Pushing a narrative

Sandy Hingston writes in Philadelphia Magazine on two members of “Philly’s Young Advocates of Planned Parenthood,” a booster group.

This caught my attention for a few reasons. First, because I’m the same age as the women featured in the article, but I hold a different perspective about what America’s spectrum of choice should look like. Second, because the language I’m excerpting reads less like opinion informed by experience and more like PR-speak. At the risk of being a man who has an opinion on human sexuality and public policy, I thought I’d reflect on this.

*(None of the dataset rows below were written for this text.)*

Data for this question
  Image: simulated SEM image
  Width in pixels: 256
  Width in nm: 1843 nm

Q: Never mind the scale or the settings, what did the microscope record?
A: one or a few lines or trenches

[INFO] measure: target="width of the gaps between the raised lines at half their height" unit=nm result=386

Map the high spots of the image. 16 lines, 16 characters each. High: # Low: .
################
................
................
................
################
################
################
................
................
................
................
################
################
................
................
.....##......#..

“It’s an insidious attack,” [Joan Heider, 27] declares. “They insist they’re passing it to help women. That’s what Kathy Rapp” — the state representative who sponsored H.B. 1948 — “called her last bill in 2012, the one that pushed ultrasounds on women seeking abortion: ‘Women’s Right to Know.’” She’s getting even more worked up. “People pushing pro-life have a very simplistic understanding of women’s reproductive rights. Their activism doesn’t spring from a desire to protect the unborn; it’s to control women’s lives. They’re pro-no-sex-for-women. You can tell they’re hypocritical because they’re not in favor of birth control!”

That’s right, of course. It’s long been an ambition of people like Rep. Kathy Rapp that she get to live a sexless life.

Certainly, when I joined the board of the Pro-Life Union of Greater Philadephia four years ago, it was not to serve women—pregnant—who wanted to choose something other than abortion. If the mainstream Planned Parenthood narratives are to believed, how could people like me ever act in good faith, or really mean what they say? When you read excerpts like the one above, you’d think no one could ever identify as pro-life with an intent to serve women by providing things like a home or access to education, or simply loving support, in the face of parents or a boyfriend or someone else pressuring them to abort or face something like homelessness. No, everything is politics all of the time. We’re all worse off for that.

There are certainly many pro-lifers, like me, who personally reject birth control because they believe it introduces a corrosive, transactional character into relationships. Yet I know no pro-life person whose lack of “favor” for birth control in their own lives translates into a fantastical desire to prohibit the existence or access to birth control in the public square.

“I was always pro-choice,” says Heider, “but privately. Most people are. They’re not very vocal about it. The pro-life people are very vocal, and very willing to fight to restrict my rights. I want to take it back. I’ve worked to normalize discussions of abortion in my circle of friends.”

It’s among some of my most pro-life friends that discussions of abortion are most normal. I’m not talking about discussions of abortion in abstract, or in terms of policy, but actual discussion of abortions that pro-life friends had in the past, and how that decision led them to where they are today.